Company will begin offering a flash memory-based storage device for laptops.

Samsung Electronics has developed a replacement for conventional hard drives that is based on flash memory chips. The company plans to begin mass production of the device in August, it says.

The solid-state disk (SSD) uses memory chips in place of the mechanical recording system used inside hard drives, and has several advantages including lower power consumption and higher data rates. Flash memory technology isn't new and the advantages have been known for years but such solid-state disks have never been commercially produced before because flash has one big disadvantage over hard-drive storage: it's much more expensive.

Samsung announced basic details of the SSD on Monday but declined to provide any information about its price.

The Seoul company is planning SSDs with parallel ATA (Advanced Technology Attachment) interfaces in capacities up to 16GB. The 16GB devices will contain 16 memory chips holding 8 gigabits each, it says. Such chips sell for about $55 each on the spot memory market, according to DRAM Exchange Tech. That would put the chip cost of the 16GB SSD at almost $900.

Because Samsung is a major manufacturer of flash memory chips, it can likely source the chips internally at a lower price. Even so, it will be difficult to compete with hard drive makers on cost. Laptop drives at capacities of up to 30GB can easily be found for less than $200.

The advantages of a Flash HDD are obvious: Silent operation, consumes 5 percent of the power used by a hard drive, and weighs less than half as much. It can read data at up to 57MB per second and write it at up to 32MB per second.

Because SSDs don't use moving parts, they are much more resistant to harsh environmental conditions or shock and are thus suitable for industrial or military markets, says Samsung. Such users are less focused on low-cost components than the consumer market.

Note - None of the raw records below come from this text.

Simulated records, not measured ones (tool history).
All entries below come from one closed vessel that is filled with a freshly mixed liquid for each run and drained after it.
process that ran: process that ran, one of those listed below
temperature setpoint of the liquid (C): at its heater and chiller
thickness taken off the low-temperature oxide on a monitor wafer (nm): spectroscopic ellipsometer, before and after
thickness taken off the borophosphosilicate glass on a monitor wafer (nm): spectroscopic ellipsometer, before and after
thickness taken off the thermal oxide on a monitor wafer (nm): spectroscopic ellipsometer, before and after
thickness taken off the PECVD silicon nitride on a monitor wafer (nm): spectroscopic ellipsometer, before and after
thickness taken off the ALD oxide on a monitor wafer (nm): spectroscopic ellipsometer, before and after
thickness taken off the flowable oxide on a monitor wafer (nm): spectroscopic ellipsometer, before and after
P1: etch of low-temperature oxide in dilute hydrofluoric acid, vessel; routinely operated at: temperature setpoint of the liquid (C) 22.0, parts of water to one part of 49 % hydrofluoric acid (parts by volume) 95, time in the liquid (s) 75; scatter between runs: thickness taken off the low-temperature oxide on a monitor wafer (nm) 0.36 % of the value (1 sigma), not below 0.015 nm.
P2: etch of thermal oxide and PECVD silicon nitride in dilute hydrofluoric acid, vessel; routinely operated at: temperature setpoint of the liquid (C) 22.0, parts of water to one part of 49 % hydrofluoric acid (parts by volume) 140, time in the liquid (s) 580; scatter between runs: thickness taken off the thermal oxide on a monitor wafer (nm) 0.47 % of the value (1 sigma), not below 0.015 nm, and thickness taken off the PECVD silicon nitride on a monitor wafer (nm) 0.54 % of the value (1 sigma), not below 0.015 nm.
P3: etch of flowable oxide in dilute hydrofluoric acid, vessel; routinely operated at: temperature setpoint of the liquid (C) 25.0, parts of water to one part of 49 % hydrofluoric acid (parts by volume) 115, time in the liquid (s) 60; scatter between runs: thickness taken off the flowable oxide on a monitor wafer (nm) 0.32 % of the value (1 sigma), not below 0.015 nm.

The price difference between flash memory and hard drive storage has been narrowing and continues to do so, says Simon Woo, an analyst at Merrill Lynch in Seoul. While per-bit prices for the type of memory produced by Samsung are dropping at between 30 percent and 40 percent per year, the equivalent price for hard drive storage is falling by about 20 percent annually, he says.

Eventually, SSDs will be able to compete with hard drive storage on price but that time is several years away, he says.